The Tussey's arrived in North Carolina in the mid-1700s when William's ancestor William moved there from Delaware. The Tussey family arrived in America when Olof Thorsson (b. 1615) immigrated in 1641 to the Swedish colony called New Sweden in Delaware and changed the family name to Tussey. He was the progenitor of all known Tussey families in America in the 18th century. The Colonial Swedes Organization has documented the early Tussey History. The Colony began with the 1638 landing of the ship Kalmar Nyckel at the "Rocks" in current Wilmington Delaware. They founded New Swedes church, which is now Holy Trinity Church, which is the oldest church in America in continuous use.

William's ancestor Matthis Tussey (grandson of Olof Thorsson) married Sarah Lucasdotter Stedham. Sarah's grandfather Timen Stiddem was also an early New Sweden colonist. He was one of two barber-surgeons on the Kalmar Nyckel on its first voyage in 1637-38. He apparently became the very first physician in Delaware. His decedents formed the Timen Stiddem Society.

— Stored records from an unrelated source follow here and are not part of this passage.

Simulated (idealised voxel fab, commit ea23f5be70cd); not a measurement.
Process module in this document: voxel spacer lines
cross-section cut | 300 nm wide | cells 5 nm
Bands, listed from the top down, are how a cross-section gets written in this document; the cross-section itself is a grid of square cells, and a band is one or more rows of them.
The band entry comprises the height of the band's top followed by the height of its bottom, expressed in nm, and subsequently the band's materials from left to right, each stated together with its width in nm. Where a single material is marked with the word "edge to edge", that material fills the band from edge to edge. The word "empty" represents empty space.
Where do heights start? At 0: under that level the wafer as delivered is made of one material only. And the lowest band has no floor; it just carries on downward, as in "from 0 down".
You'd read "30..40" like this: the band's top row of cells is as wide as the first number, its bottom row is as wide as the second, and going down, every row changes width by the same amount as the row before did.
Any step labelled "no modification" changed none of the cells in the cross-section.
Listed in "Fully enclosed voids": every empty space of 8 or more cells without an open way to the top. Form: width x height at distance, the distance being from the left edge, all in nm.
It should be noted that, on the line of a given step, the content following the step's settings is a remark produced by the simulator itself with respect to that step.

William's grandmother Eliza Clodfelter appears to be linked though Yokley and Dill to Mary White. Mary's grandfather Peregrine White is believed to have been born on the Mayflower in Plymouth harbor on 19 December 1620. Peregrine's father William White and mother Susanna Fuller (there is some controversy that it may not have been Susanna) were Mayflower pilgrims.